Friday, June 02, 2006

Benchmarking results of mysql, lucene and sphinx...

Finally i was able to do a benchmark of the 3 search engines
- mysql fulltext search
- lucene search engine
- sphinx www.sphinxsearch.com

I came across sphinx while doing a search on full text search engines. It is a very good engine. Few points regarding sphinx
-> Very simple to configure, create index and search
-> Very easy to integrate with php and mysql. APIs for the same are also available. I was able to build index and search using sphinx in a few hours.
-> The index which has been created is a combination of all fields of mysql. There is no distinction between different fields being searched. So you can perform search on an index and not on different fields of the index.
-> Of course since its source code is available, the searching process can be customized according to your needs. Moreover 0.9.6 version which is under development will be providing field wise search.
-> Since this is in C, it is supposed to be faster as compared to lucene.
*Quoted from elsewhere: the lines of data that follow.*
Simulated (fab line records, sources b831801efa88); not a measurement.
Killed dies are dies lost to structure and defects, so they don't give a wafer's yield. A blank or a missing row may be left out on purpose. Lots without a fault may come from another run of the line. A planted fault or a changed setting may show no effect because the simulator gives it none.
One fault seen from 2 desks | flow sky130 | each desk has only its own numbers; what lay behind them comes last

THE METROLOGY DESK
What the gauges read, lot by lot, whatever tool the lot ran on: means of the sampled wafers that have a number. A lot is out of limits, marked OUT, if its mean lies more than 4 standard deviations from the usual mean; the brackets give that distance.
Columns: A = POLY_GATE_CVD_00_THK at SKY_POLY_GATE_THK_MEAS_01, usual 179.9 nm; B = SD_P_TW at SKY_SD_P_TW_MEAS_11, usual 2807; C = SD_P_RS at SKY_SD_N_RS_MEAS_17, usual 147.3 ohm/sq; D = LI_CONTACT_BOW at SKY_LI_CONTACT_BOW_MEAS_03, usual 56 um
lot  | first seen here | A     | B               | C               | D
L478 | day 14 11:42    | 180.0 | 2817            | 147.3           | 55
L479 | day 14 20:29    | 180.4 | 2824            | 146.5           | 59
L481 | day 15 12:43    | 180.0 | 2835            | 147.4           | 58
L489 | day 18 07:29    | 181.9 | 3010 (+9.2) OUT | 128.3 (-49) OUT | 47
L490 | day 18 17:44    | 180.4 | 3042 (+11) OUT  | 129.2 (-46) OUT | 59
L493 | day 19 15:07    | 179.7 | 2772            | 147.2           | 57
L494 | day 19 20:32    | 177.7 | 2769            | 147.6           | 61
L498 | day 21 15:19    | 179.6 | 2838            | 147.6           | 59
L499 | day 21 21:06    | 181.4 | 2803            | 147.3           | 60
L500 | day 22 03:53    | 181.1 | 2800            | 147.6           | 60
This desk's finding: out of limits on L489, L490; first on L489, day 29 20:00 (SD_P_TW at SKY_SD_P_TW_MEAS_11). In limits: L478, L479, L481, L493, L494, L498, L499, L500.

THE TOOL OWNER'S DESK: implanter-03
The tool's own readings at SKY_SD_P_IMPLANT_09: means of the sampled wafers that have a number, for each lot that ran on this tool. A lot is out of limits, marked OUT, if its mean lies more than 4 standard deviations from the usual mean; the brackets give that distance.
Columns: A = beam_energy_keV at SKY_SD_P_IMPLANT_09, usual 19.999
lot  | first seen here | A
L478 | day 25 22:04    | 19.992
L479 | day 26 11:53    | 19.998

I did the benchmarking on my own laptop. It is a dell Inspiron 700m running linux (fedora core 4) kernel 2.6.11. Configuration of the m/c ==>>
Processor : Intel(R) Pentium(R) M processor 1.60GHz
Cache size : 2048 KB
Memory : 512 MB

I got down a table containing 1 Lakh (100,000) records. The data size was 456 MB. And created index on some fields from the table.

INDEXING TIME

Mysql Version - 5.1.9 (Beta)
Stop words : Built in
Indexing words of length >=2 & <=84 ( There is a feature in mysql only which allows you to specify the min & max length of words you want to index. By default min length is 4. I changed it to 2 so that i can index words like net, php, hr etc. If you want to index all words, change this to 1.
Indexing time : 1440 seconds
Index size : 263 MB (456 MB data - remains same).

Lucene Version - 1.9.1
Stop words : 660 general words (like is, if, this etc...)
Indexing time : 2761 seconds (default configuration was used during indexing. There are certain parameters like mergefactor and maxmergedocs using which indexing can be tuned to work much faster. Though it may result in Too Many Open Files error in linux.
Index Size : 109 MB (No data is stored. Had stored only the unique id of each document using which i can retrieve the document later.)

Sphinx Version - 0.9.5
Stop words : NONE
Indexing time : 246 seconds (using default configuration. Dont have much idea whether indexing can be tuned.)
Index Size : 211.1 MB (3.1 MB Index - .spi file + 208 MB Data - .spd file).
3.1 MB of index looks extremely good. Also in case of sphinx, there is no need to maintain separate id for retrieval of data, since the unique id of your data is maintained in the index. As compared to lucene where you have to maintain a separate id and enforce uniqueness on it with your program. The indexing time and data compression are both good.

SEARCH TIME

The searches done were using scripts. I did a number of searches on randomly selected words and then came out with an average time. In case of lucene and mysql, the search was done on 2 fields with an OR between them. In case of sphinx the search was done on the complete index.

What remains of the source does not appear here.